Mr. Ghani could still cut enough deals with some of the other six losing candidates to regain the ground lost to Mr. Abdullah.
Or, as has happened many times in the past, Afghans might vote their ethnicities, with the more numerous Pashtuns all rallying to Mr. Ghani’s side. Mr. Abdullah dismissed that possibility, saying Afghans had “risen beyond” ethnic politics.
Mr. Ghani is closely associated with Mr. Karzai’s government, serving in the past three years as his adviser in charge of transition, the process in which responsibility for security was being gradually transferred from the Americans and NATO to Afghan security forces.
In an interview Saturday, Mr. Ghani cited that work as an indication of the less contentious relationship with the United States he espouses. “Neither you nor any journalist can cite a single incident where any aspect of transition became a public debate or an issue of contention,” he said.

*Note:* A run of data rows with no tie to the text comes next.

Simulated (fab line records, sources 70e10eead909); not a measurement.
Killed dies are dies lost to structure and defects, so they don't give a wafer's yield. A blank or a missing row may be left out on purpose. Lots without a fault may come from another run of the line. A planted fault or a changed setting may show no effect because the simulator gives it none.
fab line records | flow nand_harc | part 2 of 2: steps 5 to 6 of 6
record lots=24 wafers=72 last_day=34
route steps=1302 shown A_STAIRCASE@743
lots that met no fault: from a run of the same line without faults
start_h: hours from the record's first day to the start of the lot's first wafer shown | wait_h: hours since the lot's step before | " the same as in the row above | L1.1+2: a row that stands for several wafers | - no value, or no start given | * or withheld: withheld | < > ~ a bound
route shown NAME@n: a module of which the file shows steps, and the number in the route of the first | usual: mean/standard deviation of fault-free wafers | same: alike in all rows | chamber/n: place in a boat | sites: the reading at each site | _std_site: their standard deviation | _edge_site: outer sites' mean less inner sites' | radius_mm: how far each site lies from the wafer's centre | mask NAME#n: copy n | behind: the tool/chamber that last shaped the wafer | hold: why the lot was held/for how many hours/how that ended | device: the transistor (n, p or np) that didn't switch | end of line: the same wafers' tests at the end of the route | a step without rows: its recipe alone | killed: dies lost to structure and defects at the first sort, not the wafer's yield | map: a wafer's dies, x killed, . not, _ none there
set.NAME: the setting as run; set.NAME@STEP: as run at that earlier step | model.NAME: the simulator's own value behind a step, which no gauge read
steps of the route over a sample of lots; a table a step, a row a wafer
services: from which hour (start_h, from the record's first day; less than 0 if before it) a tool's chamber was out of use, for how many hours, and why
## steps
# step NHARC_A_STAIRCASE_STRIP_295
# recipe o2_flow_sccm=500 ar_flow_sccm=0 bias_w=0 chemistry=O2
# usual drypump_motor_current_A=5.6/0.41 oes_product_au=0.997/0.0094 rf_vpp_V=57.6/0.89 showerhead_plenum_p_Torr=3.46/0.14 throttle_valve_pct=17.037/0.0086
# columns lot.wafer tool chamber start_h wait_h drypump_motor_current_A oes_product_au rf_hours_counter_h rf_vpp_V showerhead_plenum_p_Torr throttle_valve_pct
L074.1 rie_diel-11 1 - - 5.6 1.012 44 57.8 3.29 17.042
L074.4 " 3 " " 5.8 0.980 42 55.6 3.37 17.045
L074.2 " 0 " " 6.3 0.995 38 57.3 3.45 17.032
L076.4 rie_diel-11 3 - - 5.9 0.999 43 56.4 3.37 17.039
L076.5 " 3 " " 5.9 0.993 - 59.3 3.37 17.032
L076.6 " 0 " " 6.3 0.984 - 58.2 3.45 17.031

But some voters assign him a measure of guilt by association for Mr. Karzai’s refusal to sign the bilateral security agreement with the United States, a move that has thrown the future of a Western military presence here into doubt and turmoil. The deal had widespread support among Afghans and was endorsed by the grand council of elders, or loya jirga, that Mr. Karzai called to ratify it.
American officials have expressed alarm that the lack of an agreement would force a total American military withdrawal by the end of the year and the potential loss of air bases used for drone strikes in Pakistan. Some American policy makers fear it could also ease the way to a Taliban resurgence and even a regrouping of Al Qaeda, whose presence here the 12-year NATO-led war was intended to eliminate.
While Mr. Ghani has also promised to sign the security agreement if he takes office, he has refrained from criticizing Mr. Karzai on the issue. Mr. Abdullah, on the other hand, has assailed Mr. Karzai for it, saying his refusal to sign had imperiled Afghanistan’s security in the midst of a war.
Mr. Ghani also was deeply involved in the bitter disputes between Mr. Karzai’s government and the Americans over the transfer of Taliban prisoners to Afghan control and their subsequent quick release, which Mr. Abdullah criticized as sending them directly back to the battlefield.
Mr. Abdullah, whose father was a Pashtun from Kandahar, has been more closely identified with the Tajiks in the north, who were central in the fight against the Pashtun-led Taliban, which swept to power in most of Afghanistan in the 1990s, except for small parts of the north under Northern Alliance control.
During the Taliban government, from 1994 to 2001, Mr. Abdullah, an ophthalmologist by training, served as the spokesman for Ahmed Shah Massoud, the northern leader assassinated by Al Qaeda days before the Sept. 11, 2001, attacks. Mr. Abdullah was one of Mr. Massoud’s few confidantes who could speak English, and had a close relationship with the alliance’s C.I.A. handlers at the time.
In the first Karzai government after the American-led invasion toppled the Taliban, Mr. Abdullah served as foreign minister, while Mr. Ghani was the minister of finance. Mr. Abdullah acquired a reputation for suavity, and a penchant for expensive suits and Louis Vuitton slippers. Mr. Ghani was widely admired for his intellectual wattage, but often infuriated other officials who complained he was condescending and prickly.
During the 2014 campaign, they met several times in televised debates. Mr. Abdullah said his whole strategy was to nettle Mr. Ghani into losing his temper; he is famous for tantrums which have alienated many Afghan officials, and which have worried American military leaders who have dealt with him regularly during the transition process.
There was little evidence of that during the campaign, however.
“He was the one who was angry during campaign debates,” Mr. Ghani said. “Isn’t that ironic? If the campaign has shown anything it’s that my alleged reputation is manufactured.”
Mr. Abdullah often boasted during the campaign that he had never left Afghanistan, remaining to fight with the Northern Alliance while the Taliban were in power. Mr. Ghani, on the other hand, was a longtime exile and lived in the United States; his wife is an American citizen of Lebanese descent.
Many Afghans have been resentful of exiles who escaped the hard years of civil war and the Taliban government, only to return to fame and fortune in 2001 with connections in Western countries that gave them advantages in business and government.